A Tennessee grandfather has threatened to file a lawsuit after the city reportedly prohibited him from reading his Bible on a public sidewalk without a permit.
On Wednesday, First Liberty and the Center for Religious Expression (CRE) sent a letter to the City of Sweetwater, Tennessee on behalf of Paul Johnson urging officials to stop using an old city ordinance that prohibits anyone from reading the Bible in public without the city's permission.
"I was shocked that a city had a law banning anyone from reading the Bible on a public sidewalk without the city's permission. All I want to do is tell people about the love of Jesus by reading my Bible, but I was worried I might be arrested if I tried," Johnson said in a statement.
Chelsey Youman, counsel for First Liberty, told CBN News that Johnson wanted to share the Gospel at a solar eclipse event in Sweetwater in August, but police told him that he is now allowed to express any of his views without a permit.
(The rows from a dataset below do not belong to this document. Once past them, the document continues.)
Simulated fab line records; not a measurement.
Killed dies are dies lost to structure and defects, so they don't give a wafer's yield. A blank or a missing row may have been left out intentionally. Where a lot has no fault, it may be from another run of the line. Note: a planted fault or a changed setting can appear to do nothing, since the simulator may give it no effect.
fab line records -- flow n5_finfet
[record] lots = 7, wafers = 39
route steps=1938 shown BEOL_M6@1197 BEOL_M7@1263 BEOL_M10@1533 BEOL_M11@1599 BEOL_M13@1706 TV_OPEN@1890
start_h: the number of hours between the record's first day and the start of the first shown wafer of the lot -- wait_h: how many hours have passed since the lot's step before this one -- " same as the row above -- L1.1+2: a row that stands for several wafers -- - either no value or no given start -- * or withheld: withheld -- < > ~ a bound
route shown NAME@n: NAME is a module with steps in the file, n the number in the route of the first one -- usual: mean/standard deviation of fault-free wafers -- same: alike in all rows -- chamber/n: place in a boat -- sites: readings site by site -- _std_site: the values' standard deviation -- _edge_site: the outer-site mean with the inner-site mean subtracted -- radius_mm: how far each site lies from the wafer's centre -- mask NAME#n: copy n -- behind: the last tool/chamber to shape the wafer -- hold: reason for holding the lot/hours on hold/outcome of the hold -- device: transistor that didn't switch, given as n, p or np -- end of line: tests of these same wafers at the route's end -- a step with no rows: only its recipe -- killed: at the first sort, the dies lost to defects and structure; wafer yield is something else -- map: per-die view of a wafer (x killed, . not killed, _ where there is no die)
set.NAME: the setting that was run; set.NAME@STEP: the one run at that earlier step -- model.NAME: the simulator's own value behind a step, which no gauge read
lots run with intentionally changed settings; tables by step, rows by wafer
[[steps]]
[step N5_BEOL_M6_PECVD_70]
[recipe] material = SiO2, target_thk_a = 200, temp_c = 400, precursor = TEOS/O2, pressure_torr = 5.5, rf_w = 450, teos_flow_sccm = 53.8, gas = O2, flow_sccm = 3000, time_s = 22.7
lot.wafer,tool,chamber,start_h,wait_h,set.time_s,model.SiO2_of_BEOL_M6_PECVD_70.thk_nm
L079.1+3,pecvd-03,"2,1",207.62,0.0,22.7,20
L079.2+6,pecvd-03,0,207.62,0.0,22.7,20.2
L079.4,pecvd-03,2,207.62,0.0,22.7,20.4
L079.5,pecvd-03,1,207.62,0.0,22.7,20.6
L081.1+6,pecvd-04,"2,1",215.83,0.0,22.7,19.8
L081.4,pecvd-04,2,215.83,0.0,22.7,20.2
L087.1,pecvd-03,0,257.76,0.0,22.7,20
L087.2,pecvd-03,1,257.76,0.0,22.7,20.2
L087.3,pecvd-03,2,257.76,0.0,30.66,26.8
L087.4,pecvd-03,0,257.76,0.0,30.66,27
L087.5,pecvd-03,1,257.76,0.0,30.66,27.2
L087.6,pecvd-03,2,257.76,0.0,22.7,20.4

"So after that, he went to go get a permit from the city recorder's office, and they denied him. So essentially, the city of Sweetwater, Tennessee, bans all public expression on any of their public sidewalks, which is unconstitutional," Younan said.
Johnson, a bus driver, has been able to read the Bible out loud without incident at previous Tennessee events, including town festivals and University of Tennessee football games.
The letter noted that Johnson decided to apply for a permit to speak at another festival, but a city official said that he was not eligible to receive a permit.
Johnson's lawyers have demanded that Sweetwater provide "written assurance" that Johnson will be allowed to express his religious beliefs at future events without requiring him to obtain an "unconstitutional permit." They have threatened to pursue legal action if the city does not respond within three weeks.
Younan contended that Johnson does not need permission from the government to share his faith in public, adding that the "First Amendment is permission enough" for anyone in the U.S. to peacefully read the Bible out loud in a public sidewalk.
In a voice mail to CBN News, Recorder Jessica Morgan claimed that Johnson was asked to leave the area because he was using a voice amplifier during an event that was already scheduled and that several witnesses have complained that the bus driver had used derogatory names to refer to young women and girls.
She went on to say that "Sweetwater is not anti-religious" and "would never be against anyone reading the Bible publicly."